Hey artists, when you’re done tagging the side of that building with tiny hands (nice), listen up: Last week we told you why your art was going to be important in Trump’s America. This week, we’re bringing you news of three organizations fixing to help you make it.
The Brooklyn Arts Council, Triskelion Arts and the Brick Theater are all accepting submissions for their paid (!) artist residencies and festivals in 2017, and the content they’re calling for is either explicitly anti-Trump or just plain woke.
Some creatives barely bat an eye at the prospect of free rehearsal space, a modest stipend, production opportunities and other small affordances. But a Trump presidency is too ripe not to inspire raw creative material, and if mocking him in a comedy marathon isn’t your style then you may as well get the space, time and funding to figure out what is. Check these opportunities out — and note the deadlines, since one is tonight! — then get out there and make bravely, whatever your medium.
This 501(c)-3 dance venue and rehearsal space in Greenpoint is offering one choreographer or company 100 free hours of rehearsal space (YUGE) in any of their five studios — which range in size from broom closet to studio apartment, fyi — to be used between January and June 2017. The residency culminates with a three-performance run in their adjacent theater the weekend of June 15 – 17 in 2017. If selected, you’ll receive a $750 stipend for the performance, plus 15 percent of the box-office proceeds!
The resident artist will be chosen based on artistic merit and “the ability to leverage the benefits of this program to positively impact their work,” so make sure you’re ready to explain yourself on the application form. You’ll need a project proposal, two work samples, bio information and a marketing plan.

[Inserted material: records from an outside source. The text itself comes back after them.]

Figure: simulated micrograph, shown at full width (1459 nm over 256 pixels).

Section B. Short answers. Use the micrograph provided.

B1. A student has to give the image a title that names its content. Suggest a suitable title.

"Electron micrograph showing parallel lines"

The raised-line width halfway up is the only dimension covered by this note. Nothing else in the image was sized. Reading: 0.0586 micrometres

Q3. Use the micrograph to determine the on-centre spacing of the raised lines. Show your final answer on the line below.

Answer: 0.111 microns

Formerly known as SPARC, Brooklyn Arts Council’s SU-CASA is a community engagement-focused artist residency that places artists and arts organizations in residence at seniors centers across Brooklyn from Jan. 1 – June 30, 2017 in order to “positively impact the well-being of older adults through direct engagement in arts-based activities.” In addition to developing arts programming for the seniors, you’ll also get exhibits, readings, performances, open houses and other opportunities for cultural interaction within the surrounding community, plus a stipend of $4,500, an additional $1,000 materials/supplies budget, and access to materials and supplies from Materials for the Arts (swag).
This is obviously ideal for artists who care about the needs of older citizens, as well as those who speak other languages. The neat thing about this residency is that each participating senior center is unique, offering different types of spaces and resources tailored to various needs. What’s more, you’re getting to create responsive, dynamic work that actually reflects the experience of the folks you’re spending your time around, so you can be sure you’re not just spinning your creative wheels in a vacuum or trying to start from nothing. Apply!
Are you thinking what The Brick is thinking? “This Is Not Normal is an arts festival at The Brick, encouraging not only theater applications, but responses from all media. Replete with Not Normal weekly cabarets and Not Normal Collective Action Projects, the festival aims to remind us of the reality we live in and the reality we are moving towards.”
The festival, whose performance dates run in July 2017, was created on the assumption that “you’ll forget how not normal this is by June.” A portion of their proceeds will be donated to the ACLU. The Brick wants primarily plays, but is also accepting dance pieces, music, films and other performance works that can be ready to present in a repertory format which address the theme. Short works will be considered for weekly cabarets, and visual art and video installations will also be considered.
More of a plan-maker than a playwright? That might work for this, too: “The festival also welcomes programming ideas and opportunities for collective organizing in defense of civil liberties and non-discrimination. Educational outreach and community engagement ideas are also sought.” The box office gets split 70/30 (in favor of the theater) four weeks after the close of the festival.